Assessing the credibility of a crowd forecast
By Adam Siegel on April 20, 2022
"Yes, but who are these people?"
"What is their track record? Are they any good?"
"Why should I trust this?"
With increased attention to crowdsourced generated forecasts as guidance to
critical decisions comes the need to be as transparent as possible about the
credibility and trustworthiness of a current forecast. Am I looking at a forecast from only 5
people? Are the people who are participating in this question all new forecasters
with very little track record? Are they, on average, worse or better than the
median forecaster in the overall pool of participants?
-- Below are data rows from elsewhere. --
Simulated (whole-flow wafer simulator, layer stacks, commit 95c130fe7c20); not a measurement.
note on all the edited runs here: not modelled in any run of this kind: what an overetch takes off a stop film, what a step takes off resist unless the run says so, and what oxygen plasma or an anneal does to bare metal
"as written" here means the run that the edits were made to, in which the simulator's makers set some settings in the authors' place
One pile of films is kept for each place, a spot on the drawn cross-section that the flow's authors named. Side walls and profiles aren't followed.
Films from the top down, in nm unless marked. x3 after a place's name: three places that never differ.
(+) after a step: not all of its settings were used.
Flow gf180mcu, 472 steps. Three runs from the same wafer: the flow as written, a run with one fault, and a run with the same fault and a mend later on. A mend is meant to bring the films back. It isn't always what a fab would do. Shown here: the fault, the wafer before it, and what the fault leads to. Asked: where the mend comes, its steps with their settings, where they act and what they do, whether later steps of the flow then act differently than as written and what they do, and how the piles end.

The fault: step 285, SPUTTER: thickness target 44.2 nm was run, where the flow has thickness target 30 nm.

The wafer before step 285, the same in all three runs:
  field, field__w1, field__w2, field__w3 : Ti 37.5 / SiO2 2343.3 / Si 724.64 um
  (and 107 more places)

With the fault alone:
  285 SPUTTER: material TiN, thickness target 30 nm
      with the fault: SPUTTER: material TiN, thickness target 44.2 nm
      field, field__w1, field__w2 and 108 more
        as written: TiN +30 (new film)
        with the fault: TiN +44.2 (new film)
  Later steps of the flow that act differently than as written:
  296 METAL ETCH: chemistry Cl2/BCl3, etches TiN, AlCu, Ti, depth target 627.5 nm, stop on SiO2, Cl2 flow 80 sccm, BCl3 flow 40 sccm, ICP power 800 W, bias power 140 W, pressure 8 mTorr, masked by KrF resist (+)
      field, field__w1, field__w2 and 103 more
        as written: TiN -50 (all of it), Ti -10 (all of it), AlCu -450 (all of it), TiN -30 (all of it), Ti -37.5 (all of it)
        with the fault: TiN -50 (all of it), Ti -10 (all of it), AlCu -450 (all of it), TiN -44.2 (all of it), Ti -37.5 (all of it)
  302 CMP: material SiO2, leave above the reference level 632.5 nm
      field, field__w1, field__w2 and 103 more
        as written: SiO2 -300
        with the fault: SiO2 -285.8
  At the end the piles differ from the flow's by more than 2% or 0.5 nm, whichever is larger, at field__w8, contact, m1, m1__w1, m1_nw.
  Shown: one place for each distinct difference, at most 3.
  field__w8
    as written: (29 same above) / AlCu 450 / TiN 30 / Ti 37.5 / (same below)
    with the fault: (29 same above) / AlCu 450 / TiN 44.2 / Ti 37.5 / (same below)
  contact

We've always had this data available, but reserved it for curated reporting. Now we've introduced a new section on every question called "Forecast Profile." This is what v1 looks like:
We're covering three major aspects of the crowd forecast here:
- Recency of Forecasts: How long has the question been running, and how recent are the updates? In some scenarios, it's important that the average forecast age is close to current. A short term question with lots of changing variables that could impact the outcome is most trustworthy with assessments using the most up to date information. A longer term question, however, that is much more static may be ok with an average forecast age that is older.
-
Participation level: How big is the participating forecaster pool, and how does that typically compare to questions on this particular site? Questions with a below average number of forecasters may be more technical, or lacking information and data to react to.
-
Accuracy of participants: Are the forecasters participating in this question more or less accurate than the pools of forecasters participating on any other question? Right now we give a simple assessment, but shortly you'll also be able to hover over that value and see the distribution of these forecasters.
As you can see, there's a lot of nuance here to consider. When we first began thinking about our approach, we considered rolling this all up into some sort of aggregated "trust score." We ultimately decided that would be too opaque and give a false sense of confidence in the forecast. A key lesson we've learned over the years is not only do people care if you're directionally correct and well calibrated in your forecasts, but that they can trust us enough to leverage the information we're providing to help form their own judgments and analysis.
We have more ideas to continue to expand on this concept but we hope this is a first step in helping analysts and decision-makers alike further interpret the results they're looking at.